So no matter what the Pentagon budget is, or how wastefully they spend our money, any less = helpless to our enemies? The fact is, American national security would likely be optimal at a fraction of the current budget, and human spaceflight at an order of magnitude greater than at present.

"The X-20 was working on orbital flight when it was cancelled."

The orbital configuration of the X-20 would have been launched atop a vertical rocket booster, just like Mercury, but would have included the added costs, complexity, and danger of winged reentry. This is your example for how much better NACA and/or the Air Force would have done things?

"Investors aren't interested in hypersonic aircraft because the physics of sustained hypersonic atmospheric flight are quite daunting."

They weren't even interested enough to finance development of a cheap, quiet Concorde, but through some kind of voodoo logic you conclude that it was NASA's fault they didn't line up to build Moon bases?

"The so-called "revoluntary approaches" would cost less money than ESAS, so how can "budget constraints" preclude them if they don't preclude ESAS?"

They would cost less to operate once built, not to thoroughly transform NASA's infrastructure in order to develop and implement them. You have to spend money to make money, and Congress, under pressure both from budget hawks and people with misguided priorities, will only give them what's needed to maintain the status quo. Maybe if they just did nothing for a few years and saved up their money, then they could afford these investments, but NASA is not a kid mowing lawns--it's a national space agency with huge commitments. The money to invest in new things either comes at the expense of current operations or must be in addition to current operations.

"Yes, because NASA is not the only organization working to explore space."

Yes, it is. It may not be the only working to develop space, but there isn't a single private organization with a demonstrated capability of launching deep space exploratory missions, manned or robotic.

"The Pentagon is the only organization that can protect national security."

Oh, then I guess we can cancel the FBI, Secret Service, DHS, CIA, state National Guards, State Department, and all state and local police programs involved in counterterrorism and national security. We apparently have no need for Embassies, consulates, intelligence agencies, treaties, non-military alliances of any kind, UN membership, or participation in Interpol. Once again, your cartoonish, childish, binary universe bears no resemblance to reality--the Pentagon is one vector is a very large set, and it gets far too much funding. Money that could be building roads into the future for us all.
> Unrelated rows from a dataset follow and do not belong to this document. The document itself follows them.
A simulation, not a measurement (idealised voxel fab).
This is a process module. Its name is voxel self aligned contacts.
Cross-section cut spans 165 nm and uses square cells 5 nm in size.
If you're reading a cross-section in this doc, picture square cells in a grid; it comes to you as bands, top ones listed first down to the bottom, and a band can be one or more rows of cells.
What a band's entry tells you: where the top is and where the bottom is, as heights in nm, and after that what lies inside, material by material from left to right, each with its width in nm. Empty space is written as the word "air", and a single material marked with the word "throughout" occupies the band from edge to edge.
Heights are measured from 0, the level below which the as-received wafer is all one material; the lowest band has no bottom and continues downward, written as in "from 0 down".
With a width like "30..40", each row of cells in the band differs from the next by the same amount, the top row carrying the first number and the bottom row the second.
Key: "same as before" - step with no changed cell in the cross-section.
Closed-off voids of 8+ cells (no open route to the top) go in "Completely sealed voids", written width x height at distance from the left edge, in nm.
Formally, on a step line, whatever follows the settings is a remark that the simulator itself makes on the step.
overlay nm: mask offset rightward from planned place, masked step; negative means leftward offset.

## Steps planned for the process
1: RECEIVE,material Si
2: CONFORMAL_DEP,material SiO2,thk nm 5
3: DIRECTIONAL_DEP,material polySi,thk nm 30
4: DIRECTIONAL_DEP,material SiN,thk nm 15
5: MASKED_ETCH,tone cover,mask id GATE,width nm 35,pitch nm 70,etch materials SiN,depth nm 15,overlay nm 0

"The duty of government is to provide for the common defense"

And you don't think spreading the human species as far and wide as possible qualifies?

"not to produce bread and circuses."

So because the idea of government employees exploring space is less entertaining to you than going yourself, the former is "bread and circuses" and the latter is presumably something else?

"We are not being upstaged."

At this rate, we surely will be. The Chinese displaced millions of their own people for the largest public works project in human history, the Three Gorges Dam, and that was just one of their massive government programs, undertaken with budgets a fraction of what they ultimately will be. Even with full commercialization, if we refuse to use NASA for its natural mission, we'll just be building tourist resorts on the Moon while the Chinese get a decade or more head start on the real prize--Mars.

"We are moving forward, developing cost-effective approaches to human spaceflight, while the China is merely repeating the mistakes we made 40 years ago."

Is there anything in the behavior of the PRC that makes you think they care how much something costs? They are not a democracy, and their resources are not limited in the way the Soviet Union's were by outlawing markets. If we were riding to space on rockets that cost a tenth of what they do today, and the Chinese for some reason ignored the technology and just kept doing things the same way, they will still be able to easily outstrip us in the next two decades. But they won't ignore that technology--the advances we make, they will simply purchase or steal, and pour massive amounts of money into exploiting them.

Posted by Brian Swiderski at May 1, 2007 07:43 PM


> NASA doesn't "make" spaceflight expensive, it just hasn't traditionally made it any cheaper

Sorry, Brian, but Orion/Ares will make spaceflight more expensive. Simple arithmetic shows as much. If you want to deny that, please show your figures.

> So no matter what the Pentagon budget is, or how wastefully they spend our money,
> any less = helpless to our enemies?

You're putting words in my mouth. I never said that.

We will be helpless, though, if our enemies develop cheap, routine access to space while we throw our money away on historical reenactments.

> The fact is, American national security would likely be optimal at a fraction
> of the current budget, and human spaceflight at an order of magnitude greater
> than at present.

Spending $160 billion a year to do almost nothing in space would not enhance our national security.

Making spaceflight *less* expensive will enhance our national security. You're confusing inputs (expenses) with outputs (results).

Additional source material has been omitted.